The Fixer is a war story set in peacetime. In 2001, Joe Sacco traveled to Sarajevo, hoping to find the interpreter who’d helped him during the Yugoslav Wars. By this time, correspondents had cleared out and soldiers had become civilians. Memories of atrocity were starting to slip beneath the surface—but Sacco’s book excavates them. During one flashback, Sacco portrays his wartime arrival to Sarajevo, and it’s styled like film noir: hulking architecture, empty streets, long shadows. In a surreal scene at the Holiday Inn, the concierge points to the hotel on a city map. “This is the front line,” she says. “Don’t ever walk here.” Then, in the lobby, Sacco meets his fixer.
Lynda Barry’s One! Hundred! Demons! is what you get when you mix together a few cups of fact, a spoonful of fiction, and innumerable cups of coffee. Barry says her memoir was inspired by “a hand-scroll painted by a Zen monk named Hakuin Ekaku, in 16th century Japan.” Her own colorful variant on the hand-scroll, which falls somewhere between comic and collage, tells tiny stories of growing up that are both playful and profound.

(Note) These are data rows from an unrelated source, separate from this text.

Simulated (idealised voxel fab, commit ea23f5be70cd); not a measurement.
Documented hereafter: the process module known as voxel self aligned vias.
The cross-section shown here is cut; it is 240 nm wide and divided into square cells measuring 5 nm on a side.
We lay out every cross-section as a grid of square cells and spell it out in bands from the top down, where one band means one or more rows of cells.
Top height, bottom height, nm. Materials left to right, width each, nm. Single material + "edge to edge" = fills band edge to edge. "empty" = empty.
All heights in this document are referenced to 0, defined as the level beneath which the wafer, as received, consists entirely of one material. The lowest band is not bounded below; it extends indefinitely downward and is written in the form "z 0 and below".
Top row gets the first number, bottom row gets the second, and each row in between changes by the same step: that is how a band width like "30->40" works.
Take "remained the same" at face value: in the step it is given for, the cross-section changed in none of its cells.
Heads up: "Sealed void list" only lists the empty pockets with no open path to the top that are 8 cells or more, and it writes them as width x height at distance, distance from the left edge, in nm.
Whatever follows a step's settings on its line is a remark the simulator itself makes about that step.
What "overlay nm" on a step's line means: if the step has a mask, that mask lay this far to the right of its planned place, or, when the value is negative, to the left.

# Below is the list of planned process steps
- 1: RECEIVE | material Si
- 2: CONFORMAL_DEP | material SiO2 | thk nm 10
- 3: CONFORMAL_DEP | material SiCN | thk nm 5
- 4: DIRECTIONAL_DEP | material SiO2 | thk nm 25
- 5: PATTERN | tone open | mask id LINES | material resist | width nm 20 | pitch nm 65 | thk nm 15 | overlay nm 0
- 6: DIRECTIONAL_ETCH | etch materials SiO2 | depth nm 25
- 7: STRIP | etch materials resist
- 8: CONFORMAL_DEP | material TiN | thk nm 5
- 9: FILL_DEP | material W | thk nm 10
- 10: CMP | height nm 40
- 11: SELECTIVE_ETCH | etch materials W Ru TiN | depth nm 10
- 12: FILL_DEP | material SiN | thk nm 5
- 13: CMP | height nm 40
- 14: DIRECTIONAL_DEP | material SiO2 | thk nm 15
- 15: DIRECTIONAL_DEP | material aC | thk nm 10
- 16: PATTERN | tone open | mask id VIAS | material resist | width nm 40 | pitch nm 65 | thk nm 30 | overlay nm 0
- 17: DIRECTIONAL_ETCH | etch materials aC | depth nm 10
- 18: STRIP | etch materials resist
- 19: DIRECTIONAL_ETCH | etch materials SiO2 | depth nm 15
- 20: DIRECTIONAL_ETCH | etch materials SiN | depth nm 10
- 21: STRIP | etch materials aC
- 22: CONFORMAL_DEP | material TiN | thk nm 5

In Arab of the Future, Riad Sattouf transforms six perplexing years in the Middle East into an elegant and ironic memoir. When the story begins, Sattouf—a former Charlie Hebdo contributor who now draws a column for l’Obs—is a wide-eyed toddler. His mother is French and his father is Syrian. “In 1980, I was two years old, and I was perfect,” Sattouf declares.
Through a child’s eyes, Sattouf builds a backdrop for the Arab world we know today. In Syria, where young men style their hairs like characters in Grease, Sattouf writes: “Using their hands, the women began to eat the remains of the meal eaten by the men in the next room.” In Tripoli, houses belong to whomever moves in, but families have to wait in food lines for baked beans and green bananas. After the disappointments of the Arab Spring, it’s easy to be cynical about the history of the Middle East. But Sattouf chooses the more challenging approach—to look for hope and humor where there’s not much to be found.
Maus helped nonfiction comics go mainstream when, in 1992, it became the first graphic novel to with the Pulitzer Prize. In simple black-and-white strips that were serialized for more than a decade, Spiegelman tries to make sense of his Jewish father’s memories of the Holocaust. He wryly casts Jews as mice and Germans as cats, as if World War II were a horrifying version of Tom and Jerry. As Spiegelman alternates between his present and his father’s past, he sketches out his own complex relationship to his roots.
As a girl in Iran, Marjane Satrapi saw herself as a prophet and a revolutionary. “The revolution is like a bicycle,” she tells her friends in her memoir Persepolis. “When the wheels don’t turn, it falls.” In the next frame, we see dozens of people trying to pedal an unwieldy five-wheeled contraption. Needless to say, it’s not going anywhere.
Satrapi’s simple black-and-white illustrations capture a turbulent history with surprising depth. In one historical panel, British colonial rulers—embodied by a bald man sipping liqueur and a greasy man smoking a pipe—plot the takeover of Iran. In another panel, after the execution of one of her heroes, Satrapi argues bitterly with God. She can forsake her faith, but for most of her childhood, she can’t escape her home. And since she can’t leave, she starts to love Iran. “This old and great civilization has been discussed mostly in connection with fundamentalism, fanaticism, and terrorism,” she writes in her introduction. Persepolis changes that.